The Houston Rockets, by their own admission, run a simple offense. They spread the floor with shooters, push the ball relentlessly, use Omer Asik's ability to screen and roll and let James Harden make plays. At some point, they'll need to add more plays to their arsenal, but for now, simple works. (That is, unless it's in the final few minutes of a close game, like we saw Wednesday against the Lakers).
Such a simple offense is normally prone to the overloading strong-side defenses we see in the NBA. But the Rockets do have an ace in the hole to counter that coverage: Harden himself.
The entire premise of an overloading strong-side defense is that giving up the skip pass crosscourt is a sacrifice worth making to contain the ball. This is because there are very few players who can throw that pass accurately. But as it turns out, the Rockets have one such player in Harden. His ability to see over the defense allows Houston to set flare screens for shooters to fade into the corner, thereby beating the strong-side zone.
This is the Rockets' pet play.
ORIGINS: The flare screen is something you learn as a kid, and isolation-heavy teams of the past have used it to give defenders something more to think about.
BREAKDOWN: This comes from a critical late-game possession in a mid-March game against the Timberwolves. You can see it at the 25-second mark of the video.
The play begins with Jeremy Lin dribbling to the wing as Harden curls up from the baseline. Lin is going to give Harden the ball at the top of the key and space out.
The Timberwolves muck up this screen nicely, slowing Harden's path, but he still manages to come to the ball.
At this point, Harden holds the ball at the top of the key. Because nobody is moving, all five Timberwolves players lock in on him.
This is exactly what the Rockets want, because it allows Greg Smith to sneak in a flare screen on J.J. Barea to free Lin in the corner. It works beautifully because of how it's timed. Harden doesn't wait for Smith to set the screen; he throws the pass before Smith begins his motion. Smith will eventually set himself while the pass is in the air, flattening Barea and opening the shot up.
FREQUENCY: Probably once a game as a change-of-pace to the normal 1-4 flat sets.

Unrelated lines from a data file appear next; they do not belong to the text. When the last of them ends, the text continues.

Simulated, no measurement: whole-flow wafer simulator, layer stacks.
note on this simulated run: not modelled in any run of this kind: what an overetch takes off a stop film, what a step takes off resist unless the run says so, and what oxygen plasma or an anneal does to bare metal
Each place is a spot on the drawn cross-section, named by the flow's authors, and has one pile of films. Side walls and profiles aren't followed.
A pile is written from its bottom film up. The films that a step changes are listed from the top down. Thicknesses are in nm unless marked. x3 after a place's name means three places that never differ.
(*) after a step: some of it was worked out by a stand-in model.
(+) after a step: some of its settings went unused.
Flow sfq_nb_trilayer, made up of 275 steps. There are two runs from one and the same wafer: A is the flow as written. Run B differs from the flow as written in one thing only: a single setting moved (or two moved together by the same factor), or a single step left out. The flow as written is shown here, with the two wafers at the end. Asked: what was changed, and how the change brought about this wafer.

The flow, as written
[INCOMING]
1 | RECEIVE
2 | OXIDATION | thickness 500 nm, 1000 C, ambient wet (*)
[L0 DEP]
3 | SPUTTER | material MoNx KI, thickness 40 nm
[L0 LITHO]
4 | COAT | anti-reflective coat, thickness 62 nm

VARIATIONS: That down screen to free Harden doesn't always happen. Houston will also invert the play by starting Harden on one side and having him lob a pass to the other.
CAN IT BE DUPLICATED? Yeah, anyone can do it.
HOW CAN IT BE DEFENDED? It's all about anticipating it before it happens. The flare screen works because you don't expect it. If you keep in mind that the Rockets like to do it, you can avoid being flattened by the screener.
COUNTERS TO THAT DEFENSE: Letting Harden go to work.